Other Voices: The age of the lockdown
Earlier this summer, Robert Runcie, the superintendent of schools in Broward County, Florida, sent a back-to-school message to the “families and community” of Marjory Stoneman Douglas High School.
His missive mentioned nothing about teachers or books or curriculum. Instead it went on for four pages about security measures the school has taken since a gunman committed mass murder there last February, killing 17 and injuring 17 more.
The school building now has a video intercom system with electronic door release, card readers to admit staff at “primary entry points,” new surveillance cameras, additional fencing and gates to establish a “secondary perimeter,” new classroom door locks, and additional security personnel. If that sounds more like prison than school, students and parents may simply have to get used to it.
The precautions are extensive, but hardly unique. Some Texas students are returning to schools staffed by anonymous “marshals” – employees who’ve completed voluntary training to carry concealed weapons, possibly including teachers. Last month, news broke that Education Secretary Betsy DeVos wanted to divert funds from an existing federal grant program to pay for guns and gun training for educators.
Whether armed teachers or administrative staff make schools safer is unknown. Before summer recess this year, children at U.S. schools engaged in several unintentional shootings. And a Stoneman Douglas teacher was charged with leaving his loaded Glock handgun in a beach restroom.
In schools elsewhere, sophisticated technology, including facial recognition software, is being deployed in hopes of making shootings less likely.
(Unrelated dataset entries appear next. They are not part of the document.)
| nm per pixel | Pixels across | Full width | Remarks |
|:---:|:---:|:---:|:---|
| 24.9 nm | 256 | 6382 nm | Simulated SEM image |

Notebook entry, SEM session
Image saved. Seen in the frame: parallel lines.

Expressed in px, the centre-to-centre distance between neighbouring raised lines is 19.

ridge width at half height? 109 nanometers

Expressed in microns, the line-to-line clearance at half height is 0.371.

What all these efforts have in common is obvious: They attempt to compensate for Congress’s failure to pass laws making it more difficult for dangerous people to get hold of devastating firepower, or for children to access guns in their own homes or those of relatives. Many states do no better.
In Florida, the massacre at Marjory Stoneman moved politicians to make changes. The state established a law which allows authorities to temporarily restrict access to guns by people who are a risk to themselves or others, raises to 21 the minimum age to purchase a firearm, extends the waiting period on gun purchases to at least three days, and bans bump stocks, the dangerous rifle accessory used by the gunman who killed 58 people and injured hundreds at a Las Vegas concert last year.
But Florida gun laws remain inadequate, and the state’s oversight is so lax, it all but invites violence. Florida has granted an astonishing 2 million concealed carry permits. What are the chances that all 2 million permit holders are responsible gun owners?
Worse, from February 2016 to March 2017 Florida failed to review the national criminal background checks of tens of thousands of applicants for concealed carry permits – allowing hundreds of unqualified applicants to get them. (Adam Putnam, the state commissioner of agriculture, whose office is in charge of the permits, has called himself a “proud NRA sellout.”)
Turning American schools into high-security armed camps is a grim, if understandable, response to abject political failure. Perhaps if there were more responsible people in public life, schools would have less need to operate like prisons.